An Example of both Motivation and Demotivation

Mar 24, 2015 • Daniel Wheeler

I have been an avid fencer every since discovering the sport at university. Over the years I’ve fenced in many fencing competitions in the USA and the UK and been instructed by a number of different fencing masters. I would like to relate an experience that is a perfect example of demotivating instruction.

I attended a fencing camp a number of years ago and the experience is still branded in my consciousness. The camp was highly anticipated by the members of my fencing club. It was to be instructed by Professor Zbigniew Czajkowski, one of the world’s greatest fencing maestros. He has coached the very best, including Olympic medalists and world champions, and is revered among the Polish instructors at my fencing club who are all schooled in his method of fencing. Unfortunately, I did not find the camp to be a motivating experience, but rather a traumatic one. His method of instruction was the antithesis of the informal way in which we interacted with our regular fencing coaches. His regimented way of imparting knowledge was something that we were entirely unfamiliar with and belonged in a B grade World War II flick. We were the naughty children and he was the stern and raging master, in a situation that required us to suppress our egos and submit in a way that we were not prepared for.

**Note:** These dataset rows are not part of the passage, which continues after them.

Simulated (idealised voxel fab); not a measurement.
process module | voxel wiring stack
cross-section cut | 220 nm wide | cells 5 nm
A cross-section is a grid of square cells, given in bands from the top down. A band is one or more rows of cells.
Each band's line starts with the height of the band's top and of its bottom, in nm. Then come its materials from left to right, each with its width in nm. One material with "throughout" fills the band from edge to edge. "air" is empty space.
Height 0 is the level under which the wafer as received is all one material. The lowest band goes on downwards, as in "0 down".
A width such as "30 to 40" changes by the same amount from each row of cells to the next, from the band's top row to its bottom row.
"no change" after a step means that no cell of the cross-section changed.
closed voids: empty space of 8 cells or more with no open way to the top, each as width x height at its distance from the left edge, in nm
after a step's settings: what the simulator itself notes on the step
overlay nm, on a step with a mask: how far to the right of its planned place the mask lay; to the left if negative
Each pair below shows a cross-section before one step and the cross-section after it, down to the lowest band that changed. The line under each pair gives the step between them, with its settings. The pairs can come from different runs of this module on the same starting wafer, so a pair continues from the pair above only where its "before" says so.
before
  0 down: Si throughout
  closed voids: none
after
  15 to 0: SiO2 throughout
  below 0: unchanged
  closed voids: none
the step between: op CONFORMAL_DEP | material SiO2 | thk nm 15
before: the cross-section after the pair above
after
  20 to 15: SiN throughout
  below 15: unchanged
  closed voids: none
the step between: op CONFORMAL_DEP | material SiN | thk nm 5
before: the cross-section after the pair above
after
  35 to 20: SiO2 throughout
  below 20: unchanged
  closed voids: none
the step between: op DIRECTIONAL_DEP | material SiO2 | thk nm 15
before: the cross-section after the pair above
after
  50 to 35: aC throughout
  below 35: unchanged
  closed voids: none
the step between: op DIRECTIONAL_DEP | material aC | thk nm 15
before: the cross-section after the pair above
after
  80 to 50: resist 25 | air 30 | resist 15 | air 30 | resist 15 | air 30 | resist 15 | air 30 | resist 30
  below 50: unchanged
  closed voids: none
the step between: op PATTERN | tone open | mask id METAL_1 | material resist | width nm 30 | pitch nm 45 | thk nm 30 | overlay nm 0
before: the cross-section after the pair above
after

I didn’t absorb anything from the great maestro, I have no memory of any of the topics discussed or any of the fencing drills that I participated in. However, I still cringe at the humiliation that I suffered at his hands when I was unable to recall a specific fact that the Professor had just mentioned in front of the class. Some members of the group were publically castigated for not remembering a particularly complicated drill such as advance-lunge, parry sixte, riposte followed by a flèche, for example. The issue was not that we were not motivated, we all fence for fun because we love the sport. It just wasn’t life and death to us. This is a guy who fenced with a wooden spoon in a POW camp during World War II in order to maintain his skills. Fencing for him was a religion and had been quite literally a matter of life and death. His teaching methods remain among the very best for training fencers whose motivation is about the survival of their careers or even their lives. However, his expectations of our motivation as recreational fencers were not realistic.

This contrasts greatly with another fencing camp I attended instructed by the great Russian fencer, Pavel Kolobkov, probably the finest male épéeist in history. His approach couldn’t have been more different. There were no psychological battles, everything was completely relaxed. He appreciated that we had intrinsic motivation, but he also understood that we were just recreational fencers. Our career and social status didn’t depend on whether we made the national team – which certainly would have been the case for Kolobkov as a young man in the Soviet army. I remember many moments from the camp. At one point, he explained a mistake in his lunge that he has never eradicated and then explained that I was also making a similar mistake (making the same mistake as Kolobkov didn’t feel too bad). I still remember fencing him for five touches at the end of the camp and absorbing every single movement. I remember vividly how, during the bout, he tricked me to flèche out of time for a few of the touches and the advice he gave me after it was over. It’s something that has stayed with me throughout my fencing career.

Ultimately, I have immense respect for Professor Czajkowski as he is one of the true greats of the sport. Despite the negative experience, I feel lucky to have met him and to have attended his fencing camp. He has had incredible experiences during his lifetime and in some sense he has earned the right to teach in any manner that suits him and we should have been more prepared for him. Maybe if we had been his long term students his methods would have made sense. However, for the eight hours that we were exposed to the Professor, we could have all been touched by his teaching, and had our lives altered in a positive way, if he had only understood our fencing culture and motivations more clearly.